Equality: A Definition

Let’s have an honest conversation about equality. Honestly, I don’t think we are capable of equality until we change how we understand it. Okay this is what it looks like to me. Remember how we were taught about equality when we were children? In Math class? I’ll provide you with a refresher.
1.       So we were taught than equal means that both sides of the equation are the same (hence the ‘=’ and from that flows all of algebra).
2.       When we moved on to proportions and we were asked to divide x among a specified number of people, we would take x and divide it among that specified number of people and get our answer. Hope I’m not moving too fast for you.
3.       Lastly, when we were told to make equal 75 and 25, knowing the value of x is 100, we knew that we had to take 25 from the 75 and give it to the 25 so that both become 50.

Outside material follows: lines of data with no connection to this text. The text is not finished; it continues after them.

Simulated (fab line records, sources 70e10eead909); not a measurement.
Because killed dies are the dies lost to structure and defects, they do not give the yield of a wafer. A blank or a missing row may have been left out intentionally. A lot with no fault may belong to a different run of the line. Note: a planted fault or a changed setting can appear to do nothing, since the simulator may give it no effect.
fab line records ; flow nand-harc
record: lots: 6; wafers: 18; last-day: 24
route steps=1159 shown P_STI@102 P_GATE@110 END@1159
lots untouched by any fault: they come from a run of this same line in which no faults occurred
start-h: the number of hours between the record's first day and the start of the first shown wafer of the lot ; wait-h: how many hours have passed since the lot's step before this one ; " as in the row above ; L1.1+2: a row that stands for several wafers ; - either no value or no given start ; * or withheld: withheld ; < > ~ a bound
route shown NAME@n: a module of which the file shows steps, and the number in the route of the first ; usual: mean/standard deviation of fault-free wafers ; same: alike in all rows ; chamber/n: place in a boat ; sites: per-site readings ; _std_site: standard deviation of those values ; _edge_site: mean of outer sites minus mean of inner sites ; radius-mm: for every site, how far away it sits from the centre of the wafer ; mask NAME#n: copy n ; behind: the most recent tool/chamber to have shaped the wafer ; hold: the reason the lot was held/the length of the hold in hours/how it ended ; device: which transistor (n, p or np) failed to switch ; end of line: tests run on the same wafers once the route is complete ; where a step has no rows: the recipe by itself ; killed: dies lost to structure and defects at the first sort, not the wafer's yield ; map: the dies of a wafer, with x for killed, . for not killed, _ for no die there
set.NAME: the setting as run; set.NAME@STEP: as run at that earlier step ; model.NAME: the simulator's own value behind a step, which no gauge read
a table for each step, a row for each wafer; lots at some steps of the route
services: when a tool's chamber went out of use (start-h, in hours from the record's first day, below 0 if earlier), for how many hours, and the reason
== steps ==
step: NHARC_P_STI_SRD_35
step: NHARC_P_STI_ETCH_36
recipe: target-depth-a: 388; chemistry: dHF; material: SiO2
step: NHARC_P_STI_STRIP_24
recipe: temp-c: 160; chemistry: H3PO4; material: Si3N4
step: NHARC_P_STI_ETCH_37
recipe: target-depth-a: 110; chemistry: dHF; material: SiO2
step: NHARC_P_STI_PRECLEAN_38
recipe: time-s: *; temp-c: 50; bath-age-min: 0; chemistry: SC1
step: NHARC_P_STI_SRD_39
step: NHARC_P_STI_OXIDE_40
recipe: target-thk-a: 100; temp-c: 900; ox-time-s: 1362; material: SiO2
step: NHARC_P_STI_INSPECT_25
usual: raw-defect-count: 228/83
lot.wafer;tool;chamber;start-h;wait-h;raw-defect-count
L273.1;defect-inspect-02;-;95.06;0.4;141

It is this last model that we based our understanding of equality in society upon, especially racial and gender equality. That to make white and people of colour equal would mean taking from white people and giving it to people of colour. Or that the empowerment of women would be to disempower men in return. That rectifying a situation of injustice and inequality is a question of rights reallocation not the endowment of rights. This idea speaks to a fragile hyper masculinity or hyper-whiteness which perceives the encouragement of its, for want of a better word, ‘antithesis’, of its opposite, as a threat.
It leads to an attitude wherein equality is not an intrinsic right by virtue of you being a living breathing, existing thing on our planet, but a privilege that must be earned. It contributes to the idea that multiculturalism is bad because to encourage it would threaten the white population and the rights they have.  Or that encouraging women and forging a path for female advancement somehow threatens men when studies have shown that to empower women is to empower men too.
Ultimately, the way I see it is that we, as a people, always need a group of people to feel superior to. A group that allows us to say, and/or feel like, “at least I’m not ‘so and so.’” So because we want to be able to say that, the empowerment of that disenfranchised group feels like it occurs at our expense. At the involuntary loss of our superiority. So we need to first realise, and believe, that equality is not about us, it’s about them. Then we need to realise that when we support and encourage the least of us, is to strengthen all of us. Equality is not about taking from the rich and giving to the needy (Robin Hood style – level Shrek 1). It’s about taking care of our own. Simple as that. Of course I have glossed over the mechanisms of wealth – be it social or economic capital – distribution (which may very well involve taking from the rich and giving it to the needy) but if we stop perceiving it as taking my toys away, it will no longer be a struggle to help each other up.
Look, you may agree or disagree with me on this. But the truth is, until we change what we understand to be equality, it’ll be hard to achieve until we stop thinking about it as the reallocation of rights but rather the empowerment of fellow human beings who do not deserve to be treated as less than.